Over 65 million Tumblr account details are up for sale on the dark web, according to hack-monitoring website Have I Been Pwned?, marking the latest attempt to sell data from hacks that took place several years ago.
The details relate to a hack on the site in 2013 that Tumblr admitted in early May had only just been discovered. The firm has not said how many people were affected.
“We recently learned that a third party had obtained access to a set of Tumblr user email addresses with salted and hashed passwords from early 2013, prior to the acquisition of Tumblr by Yahoo,” Tumblr said earlier this month.
“As soon as we became aware of this, our security team thoroughly investigated the matter. Our analysis gives us no reason to believe that this information was used to access Tumblr accounts.”
“Affected users” were required to reset their passwords as a result.
Have I Been Pwned? has now updated its database to include the impact of this hack, putting the figure at 65 million.
“In early 2013, Tumblr suffered a data breach which resulted in the exposure of over 65 million accounts,” the site said.
“The data was later put up for sale on a dark market website, and included email addresses and passwords stored as salted SHA1 hashes.”
Security researcher Troy Hunt, who runs Have I Been Pwned?, explained that the Tumblr data was the latest in a series of mega-breaches that he has added to his index of hacks, underlining the trend among hackers to go after huge datasets.

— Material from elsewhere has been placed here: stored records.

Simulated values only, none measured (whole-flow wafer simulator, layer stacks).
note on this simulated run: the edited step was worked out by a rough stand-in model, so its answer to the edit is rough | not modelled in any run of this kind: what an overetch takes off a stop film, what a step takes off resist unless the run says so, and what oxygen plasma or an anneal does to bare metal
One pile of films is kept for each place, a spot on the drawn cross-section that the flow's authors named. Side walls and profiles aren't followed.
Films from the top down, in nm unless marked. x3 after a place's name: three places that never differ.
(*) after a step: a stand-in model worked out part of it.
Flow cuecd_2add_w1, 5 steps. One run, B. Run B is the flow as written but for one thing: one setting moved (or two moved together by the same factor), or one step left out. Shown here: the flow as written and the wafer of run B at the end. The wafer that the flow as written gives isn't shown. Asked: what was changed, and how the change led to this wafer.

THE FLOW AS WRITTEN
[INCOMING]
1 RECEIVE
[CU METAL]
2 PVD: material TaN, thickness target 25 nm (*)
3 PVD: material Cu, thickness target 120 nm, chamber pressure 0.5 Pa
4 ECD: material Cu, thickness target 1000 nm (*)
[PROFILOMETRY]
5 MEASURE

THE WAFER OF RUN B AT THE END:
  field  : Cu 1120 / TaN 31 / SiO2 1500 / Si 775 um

“I've finished loading Tumblr into Have I Been Pwned? with a grand total of over 65 million records dating back to 2013. That rounds out the total number of records loaded in just the last six days to 269 million, not that much less than I had in the entire system just a week ago," he wrote on his blog this week.
Hunt added that there appears to be a connection with these releases, as many of the breaches occurred years ago but are only now seeing the data being made public.
He added that it could be the start of a trend that could see more 'mega-breaches' come to light, or indeed take place, in the weeks and months ahead.
"If this is a trend, where does it end? What more is in store that we haven't already seen? And for that matter, even if these events don't all correlate to the same source and we're merely looking at coincidental timing of releases, how many more are there in the 'mega' category that are simply sitting there in the clutches of various unknown parties?" he said.